TO PARLIAMENTARIANS: SERVE COMMON GOOD, PROTECT HUMAN RIGHTS


VATICAN CITY, SEP 23, 2000 (VIS) - Presidents of the 15 parliaments of the European Union, meeting in Rome for a conference, were welcomed to the Vatican this morning by Pope John Paul who, in his speech to them in French, underlined the need of governments to serve the common good and to protect human rights.

Calling their conference "a highly significant sign of the process of European unification," the Pope told the presidents that they "are witnesses of the convergence between the interest of your respective countries and the interest of the larger unity of Europe." He noted that the European Union, in serving its citizens, "is pledged to maintain their cultural diversity and to safeguard the values and principles of its founders."

The Holy Father pointed out that "the European Union has already developed shared institutions, with a system of checks and balances of power, which safeguard democracy. The time seems ripe to synthesize these achievements in an arrangement which is both less complex and more effective," in order "to satisfy the aspirations of its peoples and to ensure that the common good is served."

"In the Church's social teaching," he went on, "the notion of the common good applies at every level of organization in human society." And he observed that, in addition to "a national common good" there is "a continental and even global common good" because of the economic interdependence in the world today.

John Paul II asserted that "if the European Union were to move to the point of adopting a formal constitution, it would have to choose the kind of system which it finds more suitable. ... The Church stresses, however, that all systems must have as their objective the service of the common good. Moreover, every system must resist the temptation to remain selfishly closed within itself."

He went on to say that it was "a source of deep satisfaction for me to see that the fruitful principle of subsidiarity is increasingly invoked." Calling subsidiarity "a pillar of the Church's social teaching," he explained that "it is an invitation to distribute responsibility at the various levels ... so that only those responsibilities which the lower levels are unable to exercise for the sake of the common good are transferred to the higher levels."

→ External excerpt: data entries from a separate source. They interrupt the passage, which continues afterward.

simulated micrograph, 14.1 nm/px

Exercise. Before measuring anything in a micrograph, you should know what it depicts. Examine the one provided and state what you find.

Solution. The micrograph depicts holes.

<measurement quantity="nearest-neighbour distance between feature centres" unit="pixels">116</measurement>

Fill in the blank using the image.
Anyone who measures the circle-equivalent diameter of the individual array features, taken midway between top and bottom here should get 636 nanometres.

"The protection of human rights is one of the imperative requirements of the common good," Pope John Paul underscored in closing remarks. He also noted that "the European Union is engaged in the difficult task of composing a 'Charter of Fundamental Rights'." Referring to past conventions and charters concerning human rights, he stated that such declarations mark an "inviolable area which society regards as not being subject to interference from the play of human power. Further still, it is recognized that power exists in order to protect this area, the focus of which is the human person."